Army leaders brief industry on Ground Combat Vehicle
October 5, 2010
By Kris Osborn
ARLINGTON, Va. (Oct. 5, 2010) -- Army leaders and program managers told roughly 300 members of industry that plans for the Ground Combat Vehicle will emphasize technological maturity, integration and affordability. They were speaking in broad terms about the anticipated Request for Proposal Oct. 1 at GCV Industry Day in Dearborn, Mich.
"The Ground Combat Vehicle remains the number-one overall priority within the Army's combat vehicle modernization strategy. By developing and fielding the Ground Combat Vehicle Infantry Fighting Vehicle, while executing the Army's combat vehicle modernization strategy, we will continue to modernize the Abrams, Stryker and remaining Bradley fleet," said Lt. Gen. Bill Phillips, principal military deputy to the assistant secretary of the Army for Acquisition, Logistics and Technology.
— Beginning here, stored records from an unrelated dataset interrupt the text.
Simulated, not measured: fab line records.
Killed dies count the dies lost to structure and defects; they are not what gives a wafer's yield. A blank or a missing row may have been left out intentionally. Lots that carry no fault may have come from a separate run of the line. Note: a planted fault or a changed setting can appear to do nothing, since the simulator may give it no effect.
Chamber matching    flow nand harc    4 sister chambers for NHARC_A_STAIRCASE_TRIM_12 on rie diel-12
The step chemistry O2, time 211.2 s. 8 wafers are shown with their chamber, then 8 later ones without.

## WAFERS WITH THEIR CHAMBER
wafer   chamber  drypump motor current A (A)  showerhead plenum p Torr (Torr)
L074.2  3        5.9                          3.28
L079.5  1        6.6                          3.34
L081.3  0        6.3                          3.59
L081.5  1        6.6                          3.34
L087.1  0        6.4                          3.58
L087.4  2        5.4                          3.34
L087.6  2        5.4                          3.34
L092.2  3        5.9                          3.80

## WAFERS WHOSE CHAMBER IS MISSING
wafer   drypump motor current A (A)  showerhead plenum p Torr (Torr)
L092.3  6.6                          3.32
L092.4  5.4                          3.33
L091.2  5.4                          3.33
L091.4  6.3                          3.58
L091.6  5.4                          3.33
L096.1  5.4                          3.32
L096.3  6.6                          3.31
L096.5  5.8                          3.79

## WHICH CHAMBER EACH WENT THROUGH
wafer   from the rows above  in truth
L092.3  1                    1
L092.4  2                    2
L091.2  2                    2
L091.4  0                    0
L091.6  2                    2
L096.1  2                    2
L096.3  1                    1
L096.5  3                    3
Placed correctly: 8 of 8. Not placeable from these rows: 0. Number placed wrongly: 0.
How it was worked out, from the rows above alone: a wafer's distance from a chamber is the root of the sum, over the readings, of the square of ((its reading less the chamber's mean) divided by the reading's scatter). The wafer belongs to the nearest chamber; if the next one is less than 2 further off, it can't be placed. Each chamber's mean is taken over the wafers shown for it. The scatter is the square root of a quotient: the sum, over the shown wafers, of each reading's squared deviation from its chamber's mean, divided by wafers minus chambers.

The Army plans to build a first-of-its kind, highly survivable Ground Combat Vehicle Infantry Fighting Vehicle, able to deliver a full nine-man squad into a full-spectrum combat environment under armor in an IED environment; the vehicle will be built from the ground up to withstand roadside bomb attacks, accommodate new technologies at they mature, maneuver quickly in a range of tactical environments and sustain unit integrity down to the squad level.
The concept for the GCV is designed to align with and accommodate the Army's "Operating Concept" which emphasizes wide-area security and decentralized, full-spectrum operations.
"The purpose of the GCV with protected mobility, firepower and maneuver is to deliver that squad to the battlefield and get a combined arms capability to the lowest level that we can. The squad operates at the tactical edge conducting decentralized operations," said Michael Smith, director of mounted requirements at the Manuever Center for Excellence, Fort Benning, Ga.
Development of the Ground Combat Vehicle be incremental and will embrace four main strategic priorities: Force Protection- aimed at protecting the crew from a range of threats to include IEDs; Capacity-aimed at delivering a full nine-man squad to the fight; Full-Spectrum development - aimed at pursuing incremental growth through an open technological architecture and modular armor; Timing-aimed at succeeding in delivering the GCV within seven years.
With this in mind, GCV program managers told industry leaders that the Army is improving upon and making changes to the previously cancelled RFP in order to streamline requirements, emphasize cost targets and place a premium on technological maturity and integration.
"Made at the earliest stage of the acquisition process, the decision to cancel the existing RFP was based upon the results of a comprehensive Army and Department of Defense review of the program, and is part of the Army's continuing efforts to ensure that all Army acquisitions effectively and affordably meet the needs of our Soldiers," Phillips said.
Affordability and timing are central to the Army's GCV strategy, service leaders said.
"We are going to factor life-cycle costs into the equation. We hope to develop and produce and affordable, feasible and operationally effective Infantry Fighting Vehicle in seven years," said Col. Andrew Dimarco, GCV project manger. "The RFP will focus on mature technologies and help us address schedule and cost goals."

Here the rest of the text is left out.